Secretary of State John Kerry is making his case to Russian President Vladimir Putin for Russia to take a tougher stance on Syria at a time when Israel’s weekend air strikes against the beleaguered Mideast nation have added an unpredictable factor to the talks.
Kerry arrived Tuesday in Moscow for talks with the most powerful ally of Syrian President Bashar Assad’s regime.
Officials said Kerry hopes to change Moscow’s thinking on Syria with two new angles: American threats to arm the Syrian rebels and evidence of chemical weapon attacks by the Assad regime.

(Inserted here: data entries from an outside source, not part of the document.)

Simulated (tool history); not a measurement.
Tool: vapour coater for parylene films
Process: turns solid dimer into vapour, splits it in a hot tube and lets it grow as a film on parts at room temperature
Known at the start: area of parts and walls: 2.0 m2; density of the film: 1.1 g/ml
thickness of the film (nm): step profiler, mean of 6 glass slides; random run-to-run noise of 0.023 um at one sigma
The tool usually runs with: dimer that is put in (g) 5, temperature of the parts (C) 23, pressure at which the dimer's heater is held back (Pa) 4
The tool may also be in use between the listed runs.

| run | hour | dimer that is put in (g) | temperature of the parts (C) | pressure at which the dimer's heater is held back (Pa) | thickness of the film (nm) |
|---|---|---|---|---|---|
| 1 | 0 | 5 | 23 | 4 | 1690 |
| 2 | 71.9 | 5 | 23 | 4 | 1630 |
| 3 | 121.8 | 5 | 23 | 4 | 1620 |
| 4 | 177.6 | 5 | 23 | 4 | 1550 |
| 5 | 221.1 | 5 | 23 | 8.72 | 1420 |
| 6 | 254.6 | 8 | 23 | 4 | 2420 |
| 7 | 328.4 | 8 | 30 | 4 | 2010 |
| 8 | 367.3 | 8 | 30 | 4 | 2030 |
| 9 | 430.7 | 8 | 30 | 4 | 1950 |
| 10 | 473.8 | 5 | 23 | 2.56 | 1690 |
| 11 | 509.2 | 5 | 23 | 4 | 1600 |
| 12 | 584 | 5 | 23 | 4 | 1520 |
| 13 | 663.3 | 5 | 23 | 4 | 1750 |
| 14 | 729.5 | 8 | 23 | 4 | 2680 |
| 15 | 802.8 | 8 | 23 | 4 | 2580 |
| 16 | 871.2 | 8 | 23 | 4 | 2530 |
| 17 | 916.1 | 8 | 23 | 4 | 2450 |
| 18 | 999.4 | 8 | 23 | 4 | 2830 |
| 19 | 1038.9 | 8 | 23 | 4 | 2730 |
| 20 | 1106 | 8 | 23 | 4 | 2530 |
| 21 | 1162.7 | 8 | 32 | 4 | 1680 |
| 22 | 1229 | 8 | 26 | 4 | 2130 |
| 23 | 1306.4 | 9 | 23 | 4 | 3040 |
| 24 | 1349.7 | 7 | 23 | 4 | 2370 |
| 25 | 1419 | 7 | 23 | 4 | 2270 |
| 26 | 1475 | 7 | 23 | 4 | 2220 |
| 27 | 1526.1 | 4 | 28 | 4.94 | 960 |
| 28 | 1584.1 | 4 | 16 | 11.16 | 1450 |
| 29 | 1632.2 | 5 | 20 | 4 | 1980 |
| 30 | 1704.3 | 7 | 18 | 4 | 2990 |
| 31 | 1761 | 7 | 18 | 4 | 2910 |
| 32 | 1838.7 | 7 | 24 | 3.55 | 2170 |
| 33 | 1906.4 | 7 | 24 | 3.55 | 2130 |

Over the weekend, Israeli warplanes targeted what Israel claimed were caches of Iranian missiles bound for Hezbollah, the Lebanon-based terror group. Such weapons would allow Hezbollah to strike Tel Aviv and as far as southern Israel from inside Lebanese territory.
Israel’s willingness to hit Syrian targets it sees as threats to its own existence has complicated the Obama administration’s internal debate over what to do about Syria.
Israel’s actions put Damascus and Moscow on notice that the US and its allies may not wait for an international green light to become more actively engaged in the Syrian conflict. The administration said last week it was rethinking its opposition to arming the Syrian rebels or taking other aggressive steps to turn the tide of the two-year-old civil war toward the rebels.
At the same time, Israeli involvement in the war carries risks. Instead of prodding Russia into calling for Assad’s ouster, it could bring greater Arab sympathy for Assad and prompt deeper involvement from Iran and Hezbollah, actors committed as much to preserving Assad as to fighting the Jewish state.
Although Israel hasn’t officially acknowledged it carried out the airstrikes, Syrian officials on Monday were blaming Israel, calling them a “declaration of war” that would cause the Jewish state to “suffer.”
Russia, alongside China, has blocked US-led efforts three times at the United Nations to pressure Assad into stepping down.
US officials are hoping Syria’s behaviour could shift Russia’s stance.
“We have consistently, in our conversations with the Russians and others, pointed clearly to Assad’s behaviour as proof that further support for the regime is not in the interest of the Syrian people or in the interest of the countries that have in the past supported Assad,” White House spokesman Jay Carney said.
US officials said the administration doesn’t believe the weekend activity will force President Barack Obama’s hand, noting that the main US concern is the use of chemical weapons by Assad, while Israel’s top concern is conventional weapons falling into the hands of its enemies.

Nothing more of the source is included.